Thursday, August 20, 2009

A School Without a Principal


This picture has abolutely nothing to do with this post. I just think it's cool!

This next article seems to be the perfect antidote to my last post about lack of leadership in my group work assignment team.

Barnett, D., McKowen, C. & Bloom, G. (1998). A school without a principal. Educational Leadership, 55(7), 48-49.

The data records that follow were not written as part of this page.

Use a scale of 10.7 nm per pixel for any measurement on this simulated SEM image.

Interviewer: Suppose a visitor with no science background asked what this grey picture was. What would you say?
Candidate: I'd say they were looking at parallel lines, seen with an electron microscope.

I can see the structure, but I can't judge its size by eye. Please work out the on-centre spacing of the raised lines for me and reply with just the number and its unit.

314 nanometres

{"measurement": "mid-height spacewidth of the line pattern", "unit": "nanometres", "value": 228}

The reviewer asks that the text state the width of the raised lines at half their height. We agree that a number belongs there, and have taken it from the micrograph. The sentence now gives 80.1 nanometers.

This article is the personal reflections of teachers working at Anzar High School in California. The school uses a team leadership model, and considers its 'Communication Guidelines' to be the centre of the school culture.

These guidelines include:
* Commitment to practicing good communication.
* Collectively owning problems and collectively solving them. This means that teachers are learning to anticipate problems that would not always be apparent to teachers. They commit to the idea that the needs of the school outweigh the needs of individual teachers or of the teachers as a group.
* Allowing conflict and being accountable for speaking up.
* Commitment to help and support others.
* Commitment to honesty.

The teachers sing the praises of their school team leadership model. They concede that it is challenging, but they truly believe that it works.

I wonder how many teachers would enjoy working in this type of school? I wonder how it will go in the long term?

And I wonder if there is anything in this that can be applied to my own experiences. Mu first impression is that this sort of teamwork is time consuming and takes quite a while to become established. Not ideal for a short term team with a deadline.